Comment 17 Nicholas Shanks 2006-06-05 14:55:21 PDT
Created attachment 8719 [details]
patch rev 1.3

This is an update of 1.2 for the current tree and file layout. It doesn't make any changes to the layout engine and adds four bytes to each CSSSelector, but compiles and runs and doesn't screw anything up :-). Will update with more sophisticated patch soon.
Comment 18 Nicholas Shanks 2006-06-15 08:49:52 PDT
Created attachment 8856 [details]
Patch rev 1.4

I have tried to address Eric's first concern, I really have, but due to the fact that AtomicString (and DeprecatedString) both have constructors and destructors, they are not permitted within a union. Everything else is either fixed or open to suggestion and later adjustment (like the variable name).

I am submitting this as the final patch offering for this bug. It really needs to be committed and into the tree as has been here for 12 months now.
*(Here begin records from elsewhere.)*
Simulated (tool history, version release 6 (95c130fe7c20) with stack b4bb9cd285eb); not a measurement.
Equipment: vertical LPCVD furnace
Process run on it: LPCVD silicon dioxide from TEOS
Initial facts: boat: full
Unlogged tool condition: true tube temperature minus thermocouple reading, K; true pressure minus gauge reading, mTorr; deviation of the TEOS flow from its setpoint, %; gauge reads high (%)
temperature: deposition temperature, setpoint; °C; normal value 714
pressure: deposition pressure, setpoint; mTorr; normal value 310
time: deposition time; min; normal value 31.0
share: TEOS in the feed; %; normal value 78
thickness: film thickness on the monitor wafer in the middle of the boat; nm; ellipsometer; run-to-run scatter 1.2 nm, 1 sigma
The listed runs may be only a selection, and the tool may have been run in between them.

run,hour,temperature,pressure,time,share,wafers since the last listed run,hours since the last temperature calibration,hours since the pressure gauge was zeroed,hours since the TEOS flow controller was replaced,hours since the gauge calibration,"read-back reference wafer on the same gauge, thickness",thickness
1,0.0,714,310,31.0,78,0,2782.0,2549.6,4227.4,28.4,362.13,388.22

Note that this patch is less ambitious than I first wanted: it does not attempt to inherit the language from parent elements nor the HTTP headers, as that was causing instability. I will open a separate bug to track that.
Comment 19 Eric Seidel (no email) 2006-06-15 09:44:59 PDT
Seems fine.  Hyatt should peek at this one before it's landed.
Comment 20 Dave Hyatt 2006-06-15 11:24:12 PDT
Comment on attachment 8856 [details]
Patch rev 1.4

r=me.  Make sure we have bugs covering the remaining issues with :lang.
Comment 21 Darin Adler 2006-06-15 19:25:19 PDT
Landed as r14879.